DUBAI: Emirati artist Farah Al-Qasimi’s first solo exhibition at a US institution is set to open on July 30 at the MIT List Visual Arts Center in Cambridge, Massachusetts.

Working in photography, video, and performance, Al-Qasimi’s work explores themes of gender, nationality and class. Her photographs subvert ingrained expectations of how images are constructed and understood and she is known for borrowing conventions from various sources, including documentary photography and Renaissance paintings.

Um Al Naar (Mother of Fire) (still), 2019. (Supplied)

Camouflage and concealment play a central role in the artist’s work. In a recent series of portraits, Al-Qasimi obscures the faces of her subjects while capturing intimate images, despite the lack of a clear, engaging face. Various compositional strategies hide identifying features — behind plumes of smoke, a well-placed hand, or sumptuously patterned textiles and drapery — while she still manages to accentuate the opulent interiors her subjects inhabit.

Alongside a group of recent photographs, the exhibition will include a screening of Al-Qasimi’s new film, “Um Al Naar (Mother of Fire)” (2019), which was recently unveiled at Art Basel Statements.

M Napping on Carpet, 2016. (Supplied)

The 40-minute video is structured like a television documentary following a jinn — a ghost-like entity in Islamic tradition. Delivering a confessional, reality TV-style monologue, the jinn appears on camera beneath a patterned sheet. The video interweaves her thoughts on centuries of Portuguese and British colonial meddling in the modern-day emirate of Ras Al-Khaimah in the UAE. The video also explores the influence of the European presence in the region and the use of Euro-centric practices for the display of historical artifacts.

Curated by Henriette Huldisch, the director of exhibitions at the MIT List Visual Arts Center, the exhibition marks the first time Al-Qasimi’s work has been shown in a solo exhibition in the US — it is set to wrap up on Oct. 20.  

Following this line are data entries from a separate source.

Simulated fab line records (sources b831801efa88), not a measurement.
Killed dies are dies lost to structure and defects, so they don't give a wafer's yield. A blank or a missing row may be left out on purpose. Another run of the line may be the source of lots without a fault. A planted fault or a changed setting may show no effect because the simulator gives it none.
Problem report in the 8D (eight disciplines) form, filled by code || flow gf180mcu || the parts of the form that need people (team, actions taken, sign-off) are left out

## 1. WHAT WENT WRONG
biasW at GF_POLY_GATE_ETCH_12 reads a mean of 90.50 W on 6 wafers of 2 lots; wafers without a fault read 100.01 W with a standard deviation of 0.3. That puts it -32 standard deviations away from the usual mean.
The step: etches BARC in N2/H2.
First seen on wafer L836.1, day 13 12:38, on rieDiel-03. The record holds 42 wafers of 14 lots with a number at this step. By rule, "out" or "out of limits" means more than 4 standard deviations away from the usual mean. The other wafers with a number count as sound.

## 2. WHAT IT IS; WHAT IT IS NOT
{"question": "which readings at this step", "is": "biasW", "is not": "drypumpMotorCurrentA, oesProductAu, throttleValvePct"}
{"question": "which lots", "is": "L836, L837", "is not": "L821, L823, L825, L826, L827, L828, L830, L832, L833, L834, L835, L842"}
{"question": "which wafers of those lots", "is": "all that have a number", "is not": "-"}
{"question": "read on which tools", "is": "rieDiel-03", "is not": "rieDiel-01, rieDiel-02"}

The artist lives and works between New York and Dubai and has seen her work exhibited in The Third Line gallery in Dubai, Jameel Arts Centre in Dubai and the San Francisco Arts Commission, among other locations.

Al-Qasimi received her MFA from the Yale School of Art and has participated in residencies at the Delfina Foundation in London; the Skowhegan School of Painting and Sculpture in Maine; and is a recipient of the New York NADA Artadia Prize and the Aaron Siskind Individual Photographer’s Fellowship.